Greenland’s ice in motion…

29 03 2014

Mark Cochrane seems to be joining the camp of concerned scientists who are worried about the escalating rate of melt in Greenland……  the problem with tipping points of course is that there is no data to show they are coming, and only become obvious in the rear vision mirror…… so here’s another guest post from mark, hot on the heels of Ocean acidification feedback causes increased warming


Regional warming in Greenland is not currently well incorporated into global climate models. The long and short of this being that the melting of the ice in Greenland is proceeding at a pace more rapid than are generally appreciated. A recent study (Khan et al. 2014) shows that, in addition to the known speed up of glacial streams in the west and southeast of Greenland, a monstrous ice stream in the northeast, 600 km long, that drains 16% of the Greenland ice has recently begun moving and accelerating in the last decade.

Figure 1 Changes in surface elevations obtained using ICESat, ATM, LVIS and ENVISAT data. Ice surface elevation change rates in m/yr
from April 2003 to April 2006 (a), April 2006 to April 2009 (b) and April 2009 to April 2012 (c). (sorry for the low quality figure – the original from the paper didn’t show up in the post even though it was on my screen!)
At the areas in yellow are dropping and the red one are dropping very fast. The average ice-sheet-wide loss from Greenland has increased from 172.4 (+/- 21.7 Gt/yr) during April 2003-2006 to 359.8 (+/- 28.9 Gt/yr) during April 2009-2012. This represents more than a doubling in the last 6 years.

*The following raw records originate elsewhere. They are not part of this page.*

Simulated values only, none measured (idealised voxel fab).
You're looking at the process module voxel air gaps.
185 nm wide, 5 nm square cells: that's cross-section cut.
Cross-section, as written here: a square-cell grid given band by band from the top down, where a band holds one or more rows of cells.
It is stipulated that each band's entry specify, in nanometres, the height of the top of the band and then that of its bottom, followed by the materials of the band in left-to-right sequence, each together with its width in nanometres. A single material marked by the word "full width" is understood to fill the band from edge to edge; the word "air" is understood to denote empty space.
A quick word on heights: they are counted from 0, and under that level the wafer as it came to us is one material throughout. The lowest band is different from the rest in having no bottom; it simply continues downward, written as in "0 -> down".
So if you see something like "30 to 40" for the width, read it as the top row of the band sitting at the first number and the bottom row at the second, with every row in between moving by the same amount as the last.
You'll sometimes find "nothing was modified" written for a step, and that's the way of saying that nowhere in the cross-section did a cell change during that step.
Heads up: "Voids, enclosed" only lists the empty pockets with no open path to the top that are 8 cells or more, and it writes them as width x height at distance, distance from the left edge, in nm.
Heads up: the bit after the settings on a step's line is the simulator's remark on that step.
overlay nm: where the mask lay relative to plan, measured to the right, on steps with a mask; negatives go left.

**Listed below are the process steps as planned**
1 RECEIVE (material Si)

Just how big is that? A single gigatonne of ice is a block 1km on a side.

That cubic kilometre of ice yields 1 billion cubic metres. The current melt rate from Greenland is about 360 GT/yr. To put that in some sort of perspective, Greenland is disgorging water at an equivalent of 70% of the Mississippi river flow rate, but with the rate in increased melting, it could likely be 1.5 times the Mississippi outflow by 2018.

The take home message is that sea levels will continue to rise faster than the current predictions.